What is Probate?

The court process for transferring property that do not have designated beneficiaries.

What assets are subject to Probate?

All assets that are in the decedent’s name (without a designated beneficiary) at the time of death. The estate needs to go through probate if the value of the assets are more than the state limit. In Arizona, the limits is $75,000 – in California, $150,000 – in Nevada, $100,000 – in New York, $30,000.

What is the Probate process?

The process varies from state to state. There are a number of pleadings that need to be filed with the court to admit the will to probate and appoint a personal representative. If the original will cannot be found there will be a brief hearing before a judge to confirm that a search was made for the will.

Personal Representative

The court issues the Letters of Personal Representative and Acceptance that gives the personal representative authority to act for the estate.

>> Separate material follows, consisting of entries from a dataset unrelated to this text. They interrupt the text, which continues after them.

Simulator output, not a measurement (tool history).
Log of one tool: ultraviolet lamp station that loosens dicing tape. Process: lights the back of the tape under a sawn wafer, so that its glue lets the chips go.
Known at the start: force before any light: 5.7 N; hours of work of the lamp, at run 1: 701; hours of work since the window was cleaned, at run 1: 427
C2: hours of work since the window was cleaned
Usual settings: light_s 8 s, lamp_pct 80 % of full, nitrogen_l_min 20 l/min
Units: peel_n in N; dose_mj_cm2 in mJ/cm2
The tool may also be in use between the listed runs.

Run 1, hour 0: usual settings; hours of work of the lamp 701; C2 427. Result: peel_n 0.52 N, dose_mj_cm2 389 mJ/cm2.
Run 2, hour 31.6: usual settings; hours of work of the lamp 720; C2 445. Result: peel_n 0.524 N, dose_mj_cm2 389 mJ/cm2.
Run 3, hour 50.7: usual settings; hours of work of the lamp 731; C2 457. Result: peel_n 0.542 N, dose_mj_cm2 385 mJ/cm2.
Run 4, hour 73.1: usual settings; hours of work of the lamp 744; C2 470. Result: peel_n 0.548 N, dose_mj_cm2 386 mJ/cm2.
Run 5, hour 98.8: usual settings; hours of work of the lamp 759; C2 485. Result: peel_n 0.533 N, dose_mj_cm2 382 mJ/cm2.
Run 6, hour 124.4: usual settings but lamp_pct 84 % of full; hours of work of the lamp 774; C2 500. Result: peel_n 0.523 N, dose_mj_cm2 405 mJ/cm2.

Personal Representative Duties

The personal representative must identify and locate all of the decedent’s property. The personal representative is responsible for collecting, dividing, selling, and distributing the property. The personal representative much follow the wishes expressed in the will or the state law, if there is no will.

Specific people (close family) must be notified of the probate. A Notice to Creditors must be published in a qualified newspaper.

Tax returns may need to be prepared.

Trust vs Designating Beneficiaries

Having a trust (and putting all assets in the trust) is one way to avoid probate. The disadvantage of a trust is the cost.  They can cost more than $2,000 to set up and are costly when updates are needed.

26 states (including Arizona, California, Colorado, New Mexico and Nevada) allow transfer-on-death deeds for real estate.  Real estate would pass directly to the beneficiaries and not go through probate.  On all other accounts (IRAs, brokerage accounts, bank accounts, etc) beneficiaries can assigned to avoid probate with these accounts.

It is helpful to have some money available without beneficiaries to cover expenses, such as utilities, taxes, lawyers, funeral, etc.  It is easier to have some available than to collect from beneficiaries.